Hi,

On Thu, May 18, 2000 at 12:55:04PM -0700, Chaitanya Tumuluri wrote:
 
> I've had the same question in my mind. I've also wondered why raw I/O was
> restricted to only KIO_MAX_SECTORS at a time.

Mainly for resource limiting --- you don't want to have too much user
memory pinned permanently at once.

The real solution is probably not to increase the atomic I/O size, but
rather to pipeline I/Os.  That is planned for the future, and now there
are other people interested in it, I'll bump that work up the queue a 
bit!  The idea is to allow brw_kiovec to support fully async operation,
and for the raw device driver to work with multiple kiobufs.  That way
we can keep 2 or 3 kiobufs streaming at all times, eliminating the 
stalls between raw I/O segments, without having to increase the max
segment size.

In the future we'll also need to charge these I/Os against a per-user
limit on pinned memory to control resources.  We can't really offer
O_DIRECT I/O to unprivileged user processes until we have eliminated
that possible DOS attack.  Right now raw devices can only be created
by root and are protected by normal filesystem modes, so we don't
have too much of a problem.

> So, I enhanced Stephen Tweedie's
> raw I/O and the queueing/scsi layers to handle kiobufs-based requests. This is
> in addition to the current buffer_head based request processing.

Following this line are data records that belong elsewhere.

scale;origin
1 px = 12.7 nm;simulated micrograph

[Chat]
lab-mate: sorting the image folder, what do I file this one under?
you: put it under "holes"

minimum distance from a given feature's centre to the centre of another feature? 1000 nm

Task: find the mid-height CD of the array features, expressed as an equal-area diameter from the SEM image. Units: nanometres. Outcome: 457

The "current" kiobuf code is in ftp.uk.linux.org:/pub/linux/sct/fs/raw-io/.
It includes a number of bug fixes (mainly rationalising the error returns),
plus a few new significant bits of functionality.  If you can get me a 
patch against those diffs, I'll include your new code in the main kiobuf
patchset.  (I'm still maintaining the different kiobuf patches as
separate patches within that patchset tarball.)

> Thus, ll_rw_blk.c has two new functions: 
>       o ll_rw_kio()
>       o __make_kio_request()

Oh, *thankyou*.  This has been needed for a while.

> Here's the patch against a 2.3.99-pre2 kernel. To recap, two primary reasons
> for this patch:
>       1. To enhance the queueing and scsi-mid layers to handle kiobuf-based 
>          requests as well,
> 
>       2. Remove request size limits on the upper layers (above ll_rw_blk.c). 
>          The KIO_MAX_SECTORS seems to have been inspired by MAX_SECTORS 
>          (128 per request) in ll_rw_blk.c. The scsi mid-layer should handle 
>          `oversize' requests based on the HBA sg_tablesize.
> 
> I'm not too sure about 2. above; so I'd love to hear from more knowledgeable
> people on that score.

It shouldn't be too much of a problem to retain this limit if the 
brw_kiovec code can stream properly.

> I'd highly appreciate any feedback before I submit this patch `officially'.

There needs to be some mechanism for dealing with drivers which do
not have kiobuf request handling implemented.

I also think that the code is too dependent on request->buffer.  We
_really_ need to treat this as an opportunity to eliminate that field
entirely for kiobuf-based I/Os.  kiobufs refer to struct page *s, not
individual data pointers, and so they can easily represent pages above
the 4GB limit on large memory machines using PAE36.  If we want to be
able to add dual-address-cycle or PCI64 support to the individual scsi
drivers at all, then we need to be able to preserve addresses above
4GB, and kiobufs would seem to be a sensible way to do this if we're
going to have them in the struct request at all.